Illinois Midland Railway Co. v. Supervisor

Mr. Chief Justice Sheldon

delivered the opinion of the Court:

This is a petition for a mandamus, filed in this court, to compel the issue to the petitioner, by the supervisor of the town of Barnett, in De Witt county, of $30,000 of bonds of said town.

The petition sets forth, that on the 10th day of August, 1869, in pursuance of “An act to incorporate the Peoria, Atlanta and Decatur Bailroad Company,” approved March 1, 1869, (Private Laws, 1869, vol. 3, p. 173,) there was submitted to the voters of said town, at an election held for the purpose, the question of subscribing $30,000 to the capital stock of said company, by the town; that a majority of the votes were cast for such subscription, provided the grading, bridging End tieing of the road should be completed in the township before the delivery of the bonds. Upon such a vote the act makes it the duty of the supervisor of the town, without unnecessary delay, to make the subscription and to issue and deliver to the company the bonds of the town to the amount of the subscription. The petition alleges, that on the 15th day of October, 1874, the company, in pursuance of the act of March 26, 1872, duly changed its name to that of the Ulinois Midland Bail way Company. Other sufficient allegations are made to entitle the petitioner to the bonds. Answer was made traversing the allegations of the petition, and setting up matters of defense.
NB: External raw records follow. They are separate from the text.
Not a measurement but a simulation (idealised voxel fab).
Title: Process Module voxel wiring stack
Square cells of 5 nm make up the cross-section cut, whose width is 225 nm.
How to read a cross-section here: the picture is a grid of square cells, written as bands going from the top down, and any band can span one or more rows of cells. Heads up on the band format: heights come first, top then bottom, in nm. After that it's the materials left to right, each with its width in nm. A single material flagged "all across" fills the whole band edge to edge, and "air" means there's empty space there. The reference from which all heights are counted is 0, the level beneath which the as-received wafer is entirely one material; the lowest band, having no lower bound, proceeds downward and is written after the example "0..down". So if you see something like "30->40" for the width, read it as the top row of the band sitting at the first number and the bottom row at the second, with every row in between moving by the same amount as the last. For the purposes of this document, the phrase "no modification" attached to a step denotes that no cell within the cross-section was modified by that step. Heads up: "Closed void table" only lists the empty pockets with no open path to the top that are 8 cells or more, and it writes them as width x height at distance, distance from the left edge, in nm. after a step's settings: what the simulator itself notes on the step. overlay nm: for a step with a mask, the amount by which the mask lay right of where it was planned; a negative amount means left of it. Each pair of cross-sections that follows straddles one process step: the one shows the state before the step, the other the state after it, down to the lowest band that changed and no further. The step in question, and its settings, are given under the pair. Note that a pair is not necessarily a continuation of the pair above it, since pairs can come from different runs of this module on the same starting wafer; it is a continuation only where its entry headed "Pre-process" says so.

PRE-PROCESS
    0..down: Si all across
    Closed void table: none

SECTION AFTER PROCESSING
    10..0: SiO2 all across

The cause was sent to the De Witt circuit court for trial of issues of fact.

A large number of findings of fact by the jury upon such issues have been returned.

Motions to set aside certain findings were made by each party, and overruled by the circuit court, and exceptions taken.

The only findings which defendants moved to set aside were the 2d, 4th, 8th and 33d.

The second, found the value of the grading, bridging, tieing, laying track and surfacing in the town, to be $11,000. The evidence sustains this finding; and if it did not, the finding is an immaterial one.

The condition of the subscription in this respect, made by the voters, was, that the grading, bridging and tieing of the road in the township be completed, without any reference to value. This was found to have been done. In this connection may be noticed the point, whether the findings of fact show the performance of the condition required by the act itself, which authorizes the vote for subscription.

It is made a proviso in the. act, that the bonds shall not be delivered to the railroad company until an amount of work shall have been done on the railroad in the town equal in value to the amount of the bonds. The first finding was, that the amount of work done by the petitioner prior to filing the petition, on the railroad, including all work and materials furnished, grading, ties, iron, switches and other improvements done and placed in Barnett township, was $60,000. Defendant contends that this does not show an amount of “ work done,” as required by the act, in Barnett township, equal in value to the amount of the bonds, $30,000; that the term “ work ” means “ earth-work,” instead of construction of the railway. We can not adopt this restricted meaning of the word. We consider it as embracing all that enters into the construction of the road-bed complete for the cars, and that the required amount of work was done in the town.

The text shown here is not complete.